I really struggled with The Last Report on the Miracles at Little No Horse: both reading it a writing about it. I kept waiting for there to be more. After all the book was a National Book Award Finalist and Erdrich is a highly regarded author. I love the premise. A woman lives most of her life pretending to be a Catholic priest among the Objiwe Indians. The book begins as "Father" Damien writes to the Pope to tell what she has done and to discuss the possible canonization of Sister Leopolda. Damien knows her to be a violent murderous but has been reluctant to expose her because she knows that he, Father Damien, is really she, Agnes Agnes DeWitt.
Possible outcomes from such a scenario abound. Unfortunately Erdrich hasn't seemed to be able to find any of them. Instead of the angst one hopes for from the story of an ersatz priests who has lived a lie, there is very little introspection. Instead there is a good deal of description of who happens, but the reader never learns why. The action and description, although at times well written, provides a poor substitute for the mental anguish one would expect of Damien/DeWitt.

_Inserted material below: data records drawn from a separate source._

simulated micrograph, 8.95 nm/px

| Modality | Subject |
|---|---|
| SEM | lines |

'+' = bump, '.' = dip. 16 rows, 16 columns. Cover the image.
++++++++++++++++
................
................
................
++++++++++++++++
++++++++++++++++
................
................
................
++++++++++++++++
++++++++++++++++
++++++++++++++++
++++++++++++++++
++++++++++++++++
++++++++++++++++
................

Prior to The Last Report on the Miracles at Little No Horse my only experience with Louise Erdrich is the short story "Red Convertible," the often anthologized short story read in high school and undergraduate lit classes. It too suffers from the syndrome of promise of much in the premise he did. Little Motivation. This book is one of several by Erdrich dealing with this imaginary Objiwe reservation. Perhaps taken together the effect is better. On its own I give this book a B- or 82%. The book is currently available both in trade paperback and as an audiobook.